Bringing order to the Wild West of autonomous agents

Untested autonomous agents pose a grave threat to AI users and companies alike.
Brooke Hopkins founded Coval to enable large-scale simulations to identify potential issues and improve AI agent performance before deployment.
The company has raised $3.3 million to strengthen its simulation and evaluation platform for voice and chat agents.

When one AI agent performs well, it raises the potential for others to succeed too, because people start to see that it’s possible. That’s why we’re so passionate about enabling high-quality agents—because when the tide rises, it helps everyone and more people will be able to trust and use them.

Brooke Hopkins

Founder, Coval

We are on the brink of an explosion in AI agents, yet many of these systems remain woefully under-tested. In the face of a tidal wave of agents, we now face critical questions like,‘What will happen when untested agents are everywhere?’ and ‘Are we heading toward agent-induced chaos?’. One company is setting out to change AI agents' course, using real-world data and rigorous testing to create calm in the agent boom.

We spoke with Brooke Hopkins, Founder of Coval and former Senior Software Engineer with Waymo, to discuss how Coval is using real-world data and rigorous testing in an attempt to bring order to the Wild West world of AI agents.

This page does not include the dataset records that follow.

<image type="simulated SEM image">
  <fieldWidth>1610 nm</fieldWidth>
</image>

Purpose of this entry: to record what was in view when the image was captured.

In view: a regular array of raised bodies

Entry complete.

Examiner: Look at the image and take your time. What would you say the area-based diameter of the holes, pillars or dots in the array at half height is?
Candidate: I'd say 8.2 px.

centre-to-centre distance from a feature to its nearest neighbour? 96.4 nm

Validation is vital: "I think agents are going to explode," Hopkins says. "There are really two types of agents: internal agents, which exist within their own systems, and autonomous agents that interact with external systems and users. We're going to see a big explosion of autonomous agents especially."

Autonomous agents, in particular, pose a significant risk if left under-tested. "When they're acting on behalf of people, it's crucial that they're performing tasks correctly," Hopkins explains. "The risk is that people aren’t testing agents enough, and there's a general skepticism about them because of a lack of validation."

Putting agents to the test: This is where Coval steps in. The company operates a simulation and evaluation platform specifically designed for AI agents—primarily focusing on voice and chat agents. Having just raised $3.3M and secured backing from MaC Venture Capital, General Catalyst, Y Combinator, Fortitude Ventures, Pioneer Fund, Lombardstreet Ventures, and angel investors, Coval is getting the necessary capital to stretch what they can do for agent testing.

Similarities with self-driving cars: Drawing on her experience at Waymo, where she led the evaluation infrastructure team, Hopkins realized that the challenges facing autonomous agents are strikingly similar to those encountered in the world of self-driving cars. "When you have an autonomous agent trying to accomplish a task, you need to understand all the possible paths it can take to reach the goal, and where it might go off course or behave unpredictably," she says. "This is very similar to the problems I was solving at Waymo."

Coval’s platform runs large-scale simulations to test AI agents in real-world scenarios before they are deployed. This helps identify potential issues and improve the system before launch. Once the agent is in production, Coval continues to monitor interactions, flagging transcripts that may require review and feeding these insights back into the simulation process to refine the agent's performance.

When you have an autonomous agent trying to accomplish a task, you need to understand all the possible paths it can take to reach the goal, and where it might go off course or behave unpredictably.

Brooke Hopkins

Founder, Coval

It's complicated: The complexity of testing agents goes beyond simply inputting commands and receiving expected outputs. "With agents, there's no clear-cut input and output. You have inputs, but the responses are unpredictable due to the myriad events occurring in real-world interactions," Hopkins explains. "That's why we focus on autonomous agents interacting with external systems or users. The dynamic nature of these interactions makes it very difficult to test without simulated, dynamically generated responses."

Failure isn't an option: Despite the complexity of stress testing agents, Hopkins is optimistic. "I see a lot of parallels with self-driving cars," Hopkins states. "The real risk wasn't necessarily that one company would fail, but that any failure could undermine the entire industry. If a company messes up, it creates skepticism about whether the technology will work at all. Similarly, when one AI agent performs well, it raises the potential for others to succeed too, because people start to see that it's possible. That's why we're so passionate about enabling high-quality agents—because when the tide rises, it helps everyone and more people will be able to trust and use them."